COA requires that every senior complete a three-month project before graduation. This year's collection of projects rose to an extraordinary level. Students completed novels, designed houses, created plans for a housing cooperative at the college and for an international baccalaureate school in the Middle East. They studied sea ducks, monkeys, insects and liverworts, mounted art shows, made videos, enhanced the college's Beech Hill Farm internship program-and much more.

Students will be headed in many directions, some will continue to work on the efforts begun as their final projects, others will be holding down jobs in the Chicago Field Museum and Smithsonian Institution, attending graduate school in Barcelona and law school in Vermont. Yet another student will continue her studies of whale vocalizations near Mount Desert Rock under a grant from the National Aeronautics and Space Administration.

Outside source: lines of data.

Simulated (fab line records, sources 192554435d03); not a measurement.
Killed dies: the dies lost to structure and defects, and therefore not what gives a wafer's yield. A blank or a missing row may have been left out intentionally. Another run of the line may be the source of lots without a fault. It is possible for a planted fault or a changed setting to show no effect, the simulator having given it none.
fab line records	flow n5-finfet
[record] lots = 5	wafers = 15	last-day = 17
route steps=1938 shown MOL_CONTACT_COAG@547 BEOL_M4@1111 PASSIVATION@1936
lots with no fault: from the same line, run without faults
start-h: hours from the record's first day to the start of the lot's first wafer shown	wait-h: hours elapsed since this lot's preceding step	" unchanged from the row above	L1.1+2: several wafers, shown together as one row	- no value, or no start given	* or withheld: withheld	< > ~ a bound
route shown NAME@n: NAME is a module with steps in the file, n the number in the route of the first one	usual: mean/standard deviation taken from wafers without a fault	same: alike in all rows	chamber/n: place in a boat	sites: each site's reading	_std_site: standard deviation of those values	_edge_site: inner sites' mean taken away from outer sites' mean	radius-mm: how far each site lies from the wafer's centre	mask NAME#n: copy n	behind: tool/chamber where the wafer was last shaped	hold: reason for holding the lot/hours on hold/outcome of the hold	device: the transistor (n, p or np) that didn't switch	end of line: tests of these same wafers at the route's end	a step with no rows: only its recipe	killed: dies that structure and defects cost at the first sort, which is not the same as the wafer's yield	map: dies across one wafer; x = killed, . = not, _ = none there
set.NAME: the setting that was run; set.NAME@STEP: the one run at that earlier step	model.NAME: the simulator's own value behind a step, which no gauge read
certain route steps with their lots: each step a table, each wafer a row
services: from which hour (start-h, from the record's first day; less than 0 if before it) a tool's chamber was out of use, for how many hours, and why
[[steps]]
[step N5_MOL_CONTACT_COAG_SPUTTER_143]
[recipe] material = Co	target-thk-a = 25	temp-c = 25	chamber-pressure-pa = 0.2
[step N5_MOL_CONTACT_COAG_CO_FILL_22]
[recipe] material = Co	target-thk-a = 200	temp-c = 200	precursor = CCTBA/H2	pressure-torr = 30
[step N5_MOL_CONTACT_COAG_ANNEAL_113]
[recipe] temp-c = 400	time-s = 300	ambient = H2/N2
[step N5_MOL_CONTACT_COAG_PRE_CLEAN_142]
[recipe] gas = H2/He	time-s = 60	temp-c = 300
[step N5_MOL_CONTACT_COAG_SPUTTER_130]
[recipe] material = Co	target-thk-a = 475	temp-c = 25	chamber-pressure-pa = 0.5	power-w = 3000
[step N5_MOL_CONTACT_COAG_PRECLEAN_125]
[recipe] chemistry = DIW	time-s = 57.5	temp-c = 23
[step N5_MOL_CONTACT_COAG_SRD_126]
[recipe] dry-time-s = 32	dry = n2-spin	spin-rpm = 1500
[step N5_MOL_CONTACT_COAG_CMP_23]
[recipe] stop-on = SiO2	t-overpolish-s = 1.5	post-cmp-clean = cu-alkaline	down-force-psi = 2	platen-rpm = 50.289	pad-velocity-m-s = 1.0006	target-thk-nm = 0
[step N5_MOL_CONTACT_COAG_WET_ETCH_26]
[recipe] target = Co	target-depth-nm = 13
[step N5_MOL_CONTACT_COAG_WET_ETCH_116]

College of the Atlantic's distinctive curriculum is interdisciplinary, non-departmental and emphasizes individualized study, independent research and real world application of knowledge. Theory and practice, process and product, reflection and activism are integral to education at COA. In 2005, as part of COA's commitment to environmentalism, the college pioneered the nation's first known zero-waste graduation. In 2006, at the inauguration of President David Hales, COA's fifth president, COA became the first college in the nation to become net-zero for carbon emissions. What carbon emissions COA can't reduce or avoid will be offset by the end of the year.